Published in 1986, ‘Facts are Facts’ by the late Wali Khan was an instant hit. ‘Facts are Facts’ is an attempt to contest text book versions of Pakistan’s history. In a bid to generate debate, the Viewpoint is serializing this text
Communal riots and congress
As a result of the politics of the Muslim League, the whole country was caught up in a communal frenzy. There were, however, certain forces amongst Muslims and non- Muslims, determined to stifle the hatred which had driven people berserk. Once a man loses his human impulse, he stoops to bestiality. Preaching harmony and amity was the only way of restoring sanity. Not doing so would have been a contradiction of every principle of ethics.

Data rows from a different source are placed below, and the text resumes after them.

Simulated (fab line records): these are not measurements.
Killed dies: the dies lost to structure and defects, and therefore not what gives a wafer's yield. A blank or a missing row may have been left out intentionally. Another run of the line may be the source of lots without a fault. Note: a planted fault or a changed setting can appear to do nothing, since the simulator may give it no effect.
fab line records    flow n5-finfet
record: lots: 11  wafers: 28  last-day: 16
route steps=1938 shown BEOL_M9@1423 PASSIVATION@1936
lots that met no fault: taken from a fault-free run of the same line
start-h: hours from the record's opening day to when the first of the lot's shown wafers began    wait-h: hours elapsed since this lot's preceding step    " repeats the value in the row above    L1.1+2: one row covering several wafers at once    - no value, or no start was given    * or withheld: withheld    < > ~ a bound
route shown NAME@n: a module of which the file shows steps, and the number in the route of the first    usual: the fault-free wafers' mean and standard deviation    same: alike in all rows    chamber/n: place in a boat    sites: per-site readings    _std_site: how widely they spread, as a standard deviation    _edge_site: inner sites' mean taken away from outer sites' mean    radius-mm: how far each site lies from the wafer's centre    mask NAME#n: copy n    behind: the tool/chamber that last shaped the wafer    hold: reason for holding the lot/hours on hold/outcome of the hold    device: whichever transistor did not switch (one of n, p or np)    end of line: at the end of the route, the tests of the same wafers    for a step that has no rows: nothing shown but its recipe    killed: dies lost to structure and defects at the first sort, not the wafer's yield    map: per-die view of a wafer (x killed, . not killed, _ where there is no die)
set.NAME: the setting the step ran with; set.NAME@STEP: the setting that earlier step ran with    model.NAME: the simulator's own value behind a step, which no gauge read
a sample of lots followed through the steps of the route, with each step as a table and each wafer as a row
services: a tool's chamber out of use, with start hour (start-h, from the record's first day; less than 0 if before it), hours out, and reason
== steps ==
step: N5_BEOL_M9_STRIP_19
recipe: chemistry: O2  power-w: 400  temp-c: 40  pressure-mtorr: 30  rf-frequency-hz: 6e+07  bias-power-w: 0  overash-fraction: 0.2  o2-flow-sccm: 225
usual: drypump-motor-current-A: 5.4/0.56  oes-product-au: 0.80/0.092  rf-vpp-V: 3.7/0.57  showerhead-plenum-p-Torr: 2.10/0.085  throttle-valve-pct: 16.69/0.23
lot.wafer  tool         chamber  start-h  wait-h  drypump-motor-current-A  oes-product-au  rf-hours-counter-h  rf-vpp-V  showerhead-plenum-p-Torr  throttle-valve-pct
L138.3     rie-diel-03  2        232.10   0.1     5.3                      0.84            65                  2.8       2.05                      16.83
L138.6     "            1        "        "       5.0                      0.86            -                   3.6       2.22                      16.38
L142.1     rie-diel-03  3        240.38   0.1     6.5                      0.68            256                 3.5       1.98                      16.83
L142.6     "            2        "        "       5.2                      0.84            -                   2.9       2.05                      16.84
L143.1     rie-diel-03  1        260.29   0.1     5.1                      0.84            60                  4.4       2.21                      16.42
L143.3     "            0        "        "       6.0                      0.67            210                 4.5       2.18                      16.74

Amongst the Muslims an organized effort was made by the Khudai Khidmatgars. Reacting to this the Muslim League intensified its campaign to overthrow them. For the first time, in this part of the country, disruptive forces raised their ugly head in the person of Major Khursheed Anwar. It was clear to one and all that it were the anti-national elements and 'goondas' who had been paid to start plunder and arson, with an unlimited license to kill. They forcibly took possession of the houses, business premises, and factories of the non-Muslims. Their terrorising tactics were expected to prove the negligence of Government Officials in protecting the non-Muslims. To stop this, the Government asked the Khudai Khidmatgars to come forward as volunteers and protect the life and property of the non-Muslims. Accordingly, we mobilised about six thousand Khudai Khidmatgars in Peshawar. The volunteers of the Muslim League and some hired thugs used to taunt the Khudai Khidmatgars, saying that they were trying to protect the Hindus. They narrated blood-curdling tales of the communal riots in Bihar and of the excesses committed by the Sikhs upon the Muslims. Despite this provocation, the Khudai Khidmatgars succeeded in their noble task of saving the life, property and honour of the non-Muslims.
The British authorities wanted to show the world that the rift between the Hindus and the Muslims was so deep and abiding that there was no question of their living together like members of a single united family! They secretly helped in driving away the non-Muslims from this area, as this was in the interest of the Muslim League. Another sinister scheme was to drive out the Hindu and Sikh members of the Legislative Assembly. Accordingly, all the non-Muslim members collected in Bala Hisar Fort in Peshawar and from there they were shipped out to other parts of the subcontinent that later became India.
In other parts of the country the Congress leaders, particularly, Gandhiji, were working hard to stop the communal riots. Gandhiji staked his own life and observed a fast-unto- death in order to stop the killing of Muslims in Calcutta. The impact of his fast was such that Hindus, Muslims and Sikhs, even the Police was moved to tears. On the day when thousands of Hindus, Muslims and Sikhs embraced each other in the Maidan at Calcutta, Gandhiji broke his fast. But communal riots in those days were like a wild fire, if extinguished at one place they would erupt at another; whether in Calcutta, or Delhi, or East Bengal, or Bihar.
Going back a few months one recalls that it was Husain Shaheed Suhrawardy, who, as the Prime Minister of Bengal, had led a procession of Muslims to commemorate 'Direct Action’ day in Calcutta. This had unleashed a fire-spitting dragon which devoured thousands of innocent people to satisfy its communal appetite. This very gentleman, Husain Shaheed Suhrawardy, now walked along-side Gandhiji, through the length and breadth of the country, preaching peace and communal harmony. What a bunch of chameleons were these staunch Muslim Leaguers!